The New Republic interviewed President Obama earlier this month, discussing his new term in office, gun control, the media’s role in partisan politics, LGBT rights, and the civil war in Syria.
In a discussion of gun control, Obama said he wanted to ensure that the legislative strategy was combined “with a broad-based communications and outreach strategy to get people engaged and involved, so that it’s not Washington over here and the rest of America over there.”
But he took a jab at House Republicans on the matter of gun control, essentially claiming that their opinions aren’t truly representative of the American public. “The House Republican majority is made up mostly of members who are in sharply gerrymandered districts that are very safely Republican and may not feel compelled to pay attention to broad-based public opinion, because what they’re really concerned about is the opinions of their specific Republican constituencies.”
On same-sex marriage, he said that the GOP appeared to be splitting on the issue, with some beginning to embrace progress while others remain “deeply opposed,” a division that “will play itself out over years.”
As far as partisan gridlock is concerned, a seemingly never-ending problem on Capitol Hill today, he pointed to the media as a catalyst. In fact, he specifically claiming that GOP members of Congress are “punished on Fox News and by Rush Limbaugh” for cooperating with Democrats.
He added that he felt “left-leaning media outlets recognize that compromise is not a dirty word.”
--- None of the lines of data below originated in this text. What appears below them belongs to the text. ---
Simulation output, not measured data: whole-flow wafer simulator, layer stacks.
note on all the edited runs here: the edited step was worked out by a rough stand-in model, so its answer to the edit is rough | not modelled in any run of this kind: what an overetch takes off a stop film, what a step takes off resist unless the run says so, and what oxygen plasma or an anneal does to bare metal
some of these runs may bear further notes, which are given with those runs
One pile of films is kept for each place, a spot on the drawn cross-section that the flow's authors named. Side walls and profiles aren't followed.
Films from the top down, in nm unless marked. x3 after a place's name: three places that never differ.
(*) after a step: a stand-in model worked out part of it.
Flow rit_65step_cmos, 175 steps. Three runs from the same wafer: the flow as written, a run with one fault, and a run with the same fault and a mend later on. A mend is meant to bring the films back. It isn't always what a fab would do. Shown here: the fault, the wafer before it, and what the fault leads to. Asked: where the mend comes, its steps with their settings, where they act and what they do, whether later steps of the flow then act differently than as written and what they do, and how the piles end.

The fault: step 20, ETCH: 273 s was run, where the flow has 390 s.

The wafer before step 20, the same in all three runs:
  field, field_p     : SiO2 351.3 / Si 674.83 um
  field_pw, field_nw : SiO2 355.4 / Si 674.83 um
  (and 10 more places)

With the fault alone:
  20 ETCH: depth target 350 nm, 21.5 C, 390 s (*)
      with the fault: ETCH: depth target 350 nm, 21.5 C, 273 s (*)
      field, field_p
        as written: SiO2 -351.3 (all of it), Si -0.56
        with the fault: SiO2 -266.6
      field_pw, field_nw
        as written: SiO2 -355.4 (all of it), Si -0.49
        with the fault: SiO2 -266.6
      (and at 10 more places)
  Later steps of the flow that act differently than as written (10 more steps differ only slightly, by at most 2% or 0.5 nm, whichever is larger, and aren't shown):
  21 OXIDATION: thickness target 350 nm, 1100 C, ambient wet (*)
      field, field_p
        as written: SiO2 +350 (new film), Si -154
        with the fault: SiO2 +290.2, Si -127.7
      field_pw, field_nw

“Nobody gets on TV saying, ‘I agree with my colleague from the other party.’ People get on TV for calling each other names and saying the most outlandish things,” he said.
Yet he does not believe that there is an “equivalence” between Democrats and Republicans when it comes to the issue of compromise. While he admitted that lobbying and money was a problem on both sides of the aisle, Democrats are ultimately willing to compromise while “we haven’t seen the same kind of attitude on the other side,” he argued.